Benedictine senior planning domestic violence awareness football game

Published: Sep. 30, 2022 at 10:32 PM EDT

SAVANNAH, Ga. (WTOC) - Saturday is the beginning of October which is Domestic Violence Awareness month and one senior football player at Benedictine wants to help bring this cause more attention by sharing his own story.

We want to warn you - this story references domestic violence and thoughts of suicide and may be upsetting to some.

10 years ago on Halloween night 36-year old Melithia Singleton was killed by an ex-boyfriend.

Her eight-year-old son is the one that found her and thought it was a terrible Halloween prank.

“My sister pulled the cover, and there was like puddles of blood everywhere, scratch marks on her face, stab marks and I’m like, ‘dang’ so I go downstairs, I leave, still thinking it’s a prank... and I go ‘what’s wrong, like is everything alright?’ and she said, ‘well your mom, she passed away’ and I looked, I turned around and looked at my uncle and looked outside and then I just broke down in tears,” said Lamont Mitchell.

Lamont Mitchell is no longer that little boy. He’s a young man now and senior at Benedictine Military School where he is part of their championship football team.

“The only reason why I started playing football is really for her, and really to get my anger out.”

Mitchell helped identify the man responsible for his mother’s death to police.

He is currently behind bars but Mitchell said he went through some really hard years following that night.

“They would kind of make fun of me in third grade because I was saying ‘dang my mom died,’ they was like, ‘you got held back, your momma died, you got held back,’ and I was like, dang, that’s crazy so I kept crying every night. I wanted to do a whole bunch of things. I wanted to commit suicide, everything, because I didn’t like it.”

Fast forward several years, Mitchell is a student at Benedictine...a place he says helped save him.

“He has grown a lot. Really he’s matured so much, you know, as a young man. You know, when he first got here, sometimes if things didn’t go his way, he’d get really, really flustered and didn’t know how to handle it, and I have seen that change into a young man and now he knows how to handle it,” said head football coach Danny Britt.

Last season, Mitchell wore a towel that said “Rest in Peace Mom” when he would take the field but he wanted to do more.

He went to Cadets Head Coach Danny Britt and asked if they could do something in October for domestic violence awareness month.

“I said ‘of course, buddy, I’d love to. How can we help?”

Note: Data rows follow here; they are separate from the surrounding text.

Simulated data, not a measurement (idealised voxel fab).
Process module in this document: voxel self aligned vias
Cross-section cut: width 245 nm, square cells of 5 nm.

The team wore purple ribbon helmet stickers, the color for domestic violence awareness, but also his mom’s favorite color.

They sold wrist bands to benefit SAFE Shelter.

“I just kept telling myself, yeah Lamont, you need to help these kids that don’t have parents, because I understand when people don’t have parents, but people don’t understand it the hard way like I understand it,” said Mitchell.

This year, Mitchell was poised for a break-out senior season but an ACL tear the first game of the year ended his high school football career.

“He had worked really, really hard. Was going to be an integral part of our team and had opportunities to play at the next level, so for him to go out like that is just heart-breaking, but I’m so proud of him still. He’s handled it. He’s coming out and supporting the team and still being a leader,” said Britt.

With everything he has gone through, Mitchell said an injury isn’t going to set him back.

He says he considers himself the 12th man out there and couldn’t imagine not being at practices and games remembering a lesson his mom taught him years ago as a kid.

“She said ‘pain is temporary, but quitting is forever.’”

Mitchell lives with his aunt and uncle and still has his dad, sister, and cousin in his life but he says he has no longer has anger toward the man who took his mother’s life.

“You’ve got to forgive and forget. I mean I forgive and forget. I don’t forget the situation, but I forgive the man who did what he did.”

Mitchell, in addition to being a student, starting a t-shirt business, and holding a job, is in the midst of helping to plan this year’s Domestic Violence Awareness Game and he says he hopes to see the stands filled with people wearing purple for his mom.

Lamont says he does plan to rehab his injury and play college football next year.

Benedictine’s second domestic violence awareness game is set for Thursday, Oct. 6 against Burke County.

Kickoff is at 6:30 p.m. inside Memorial Stadium.